Suppose you want to create a more sophisticated system call tracing program in D that records a number of things about each read and write system call executed by your shell, such as the elapsed time, number of calls, and the largest byte count passed as an argument. You could write a D clause to record these properties in three separate associative arrays as shown in the following example:

int maxbytes;    /* declare maxbytes */

syscall::read:entry, syscall::write:entry
/pid == 12345/
{
        ts[probefunc] = timestamp;
        calls[probefunc]++;
        maxbytes[probefunc] = arg2 > maxbytes[probefunc] ?
            arg2 : maxbytes[probefunc];
}

However, this clause is inefficient because DTrace must create three separate associative arrays and store separate copies of the identical tuple values corresponding to probefunc for each one. Use a struct type to conserve space and make the program easier to read and maintain. For example, declare a struct type at the top of the program source file as follows:

struct callinfo {
        uint64_t ts;      /* timestamp of last syscall entry */
        uint64_t elapsed; /* total elapsed time in nanoseconds */
        uint64_t calls;   /* number of calls made */
        size_t maxbytes;  /* maximum byte count argument */
};

The struct keyword is followed by an optional identifier used to refer back to the new type, which is now known as struct callinfo. The struct members are then enclosed in a set of braces {} and the entire declaration is terminated by a semicolon (;). Each struct member is defined using the same syntax as a D variable declaration, with the type of the member listed first followed by an identifier naming the member and another semicolon (;).

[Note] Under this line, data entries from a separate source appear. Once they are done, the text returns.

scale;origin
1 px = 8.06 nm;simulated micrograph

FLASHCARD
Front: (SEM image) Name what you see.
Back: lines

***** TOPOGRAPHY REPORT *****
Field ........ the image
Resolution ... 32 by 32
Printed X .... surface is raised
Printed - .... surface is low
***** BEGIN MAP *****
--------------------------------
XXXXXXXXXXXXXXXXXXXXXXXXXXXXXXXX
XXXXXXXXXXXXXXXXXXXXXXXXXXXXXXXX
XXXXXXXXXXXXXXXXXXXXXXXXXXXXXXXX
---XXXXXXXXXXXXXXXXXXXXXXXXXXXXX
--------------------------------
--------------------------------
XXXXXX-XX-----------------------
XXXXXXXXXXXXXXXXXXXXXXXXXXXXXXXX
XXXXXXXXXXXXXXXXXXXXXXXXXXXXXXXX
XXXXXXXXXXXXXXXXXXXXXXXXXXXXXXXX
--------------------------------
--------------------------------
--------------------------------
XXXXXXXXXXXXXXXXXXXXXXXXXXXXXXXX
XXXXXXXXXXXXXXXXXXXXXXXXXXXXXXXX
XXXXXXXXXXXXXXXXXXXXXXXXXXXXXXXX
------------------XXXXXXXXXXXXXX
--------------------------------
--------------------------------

The struct declaration itself simply defines the new type; it does not create any variables or allocate any storage in DTrace. Once declared, you can use struct callinfo as a type throughout the remainder of your D program, and each variable of type struct callinfo will store a copy of the four variables described by the structure template. The members will be arranged in memory in order according to the member list, with padding space introduced between members as required for data object alignment purposes.

You can use the member identifier names to access the individual member values using the "." operator by writing an expression of the form:

variable-name.member-name 

The following example is an improved program using the new structure type.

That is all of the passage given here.